Valentino Blossoms at Spring 2019 Couture Show

Valentino Blossoms at Spring 2019 Couture Show

Floral motifs dominate the 65 bold-yet-ethereal looks.

Floral motifs dominate the 65 bold-yet-ethereal looks.

Text: Hannah Hightman

The delicate nature of Valentino’s couture gowns prove the genuine passion designer Pierpaolo Piccioli has for them. Opening with a rosy silk number that enshrined the model’s head with a dreamlike, textured hood mimicking the folds of a rose, the precedent was set for an elaborate and ephemerally lavish collection. The subsequent looks were more conventional, but not less intricate. Understandably, the show left many celebrities in the front row awestruck, even moving Celine Dion to tears.

Later looks relied on less surreal but still playful elements. The show featured a compelling color block component, one of the more daring aspects of the collection: dazzling turquoise pants paired with a saffron cape, persimmon colored trousers accompanied by griseous outerwear, a powder blue blouse with a silken seashell pink skirt.

But the predominant theme was an unorthodox approach to florals, heightened by the skills of Pat McGrath whose plantlike eye makeup was integral to the show. The collection served as an exploration of the various uses of florals in fashion. Nearly all of the gowns employed a floral print of some sort, though these prints varied greatly, from cascading florets that brought to mind 70s prairie dresses to dimensional scarlet and pink blooms reminiscent of Japanese cherry blossoms. But, with an abundance of ruffles and billowing dresses, some looks even mirrored the literal form of flowers, as well as their vivid hues. Voluminous sleeves and tiered dresses evoked Georgia O’Keefe-esque imagery-- a celebration of softness and femininity punctuated by staccato notes of almost provocative vibrancy.

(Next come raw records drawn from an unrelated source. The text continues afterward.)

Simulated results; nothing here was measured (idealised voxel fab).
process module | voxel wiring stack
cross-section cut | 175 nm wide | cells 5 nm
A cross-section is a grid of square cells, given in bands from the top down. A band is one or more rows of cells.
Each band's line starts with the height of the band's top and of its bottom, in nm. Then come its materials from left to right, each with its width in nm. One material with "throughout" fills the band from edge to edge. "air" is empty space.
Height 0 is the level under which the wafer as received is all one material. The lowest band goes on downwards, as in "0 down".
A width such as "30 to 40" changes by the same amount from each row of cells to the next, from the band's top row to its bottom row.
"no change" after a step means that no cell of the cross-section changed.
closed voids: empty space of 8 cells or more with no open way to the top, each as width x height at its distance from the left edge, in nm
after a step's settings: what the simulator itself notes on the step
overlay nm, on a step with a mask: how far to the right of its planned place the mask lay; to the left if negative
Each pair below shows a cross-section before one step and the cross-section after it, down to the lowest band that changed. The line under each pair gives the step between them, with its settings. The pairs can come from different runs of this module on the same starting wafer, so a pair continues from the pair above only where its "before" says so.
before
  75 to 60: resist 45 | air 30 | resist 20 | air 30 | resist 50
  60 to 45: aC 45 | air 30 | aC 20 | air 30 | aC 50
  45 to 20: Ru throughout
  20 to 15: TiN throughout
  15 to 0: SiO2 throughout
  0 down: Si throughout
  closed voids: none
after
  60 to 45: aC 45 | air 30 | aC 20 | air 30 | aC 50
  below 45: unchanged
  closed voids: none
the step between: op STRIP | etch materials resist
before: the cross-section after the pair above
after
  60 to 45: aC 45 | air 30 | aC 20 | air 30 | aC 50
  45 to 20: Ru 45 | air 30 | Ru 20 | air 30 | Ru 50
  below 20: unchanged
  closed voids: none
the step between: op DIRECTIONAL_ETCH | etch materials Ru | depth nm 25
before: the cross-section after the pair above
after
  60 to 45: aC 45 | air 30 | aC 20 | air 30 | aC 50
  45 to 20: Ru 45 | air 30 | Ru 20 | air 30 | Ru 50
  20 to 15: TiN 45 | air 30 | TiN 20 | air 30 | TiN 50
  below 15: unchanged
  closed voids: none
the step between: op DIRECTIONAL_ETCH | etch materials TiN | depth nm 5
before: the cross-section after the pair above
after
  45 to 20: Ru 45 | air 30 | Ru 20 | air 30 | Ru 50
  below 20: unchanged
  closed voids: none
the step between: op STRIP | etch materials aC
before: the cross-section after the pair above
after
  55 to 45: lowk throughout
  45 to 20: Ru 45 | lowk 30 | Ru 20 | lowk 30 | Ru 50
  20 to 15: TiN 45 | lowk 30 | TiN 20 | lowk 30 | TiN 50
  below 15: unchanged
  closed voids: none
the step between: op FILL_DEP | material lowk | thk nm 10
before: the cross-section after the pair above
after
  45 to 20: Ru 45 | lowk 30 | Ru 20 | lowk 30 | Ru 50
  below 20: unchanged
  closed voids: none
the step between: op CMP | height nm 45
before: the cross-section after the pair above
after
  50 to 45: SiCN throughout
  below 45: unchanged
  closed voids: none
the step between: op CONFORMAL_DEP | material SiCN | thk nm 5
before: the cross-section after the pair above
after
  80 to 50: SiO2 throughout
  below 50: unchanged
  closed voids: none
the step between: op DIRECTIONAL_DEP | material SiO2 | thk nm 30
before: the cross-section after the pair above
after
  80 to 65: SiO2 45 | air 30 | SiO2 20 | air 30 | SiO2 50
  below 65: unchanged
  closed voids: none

The closing was undoubtedly the strongest moment in the show, with the iconic Naomi Campbell making her return to the Valentino runway in a semi-sheer, black, ruffled gown. Though the collection was perhaps not particularly inventive, it was dramatic and unexpected. The emotional response it elicited from the audience is a testament to the care with which the couture collection was made.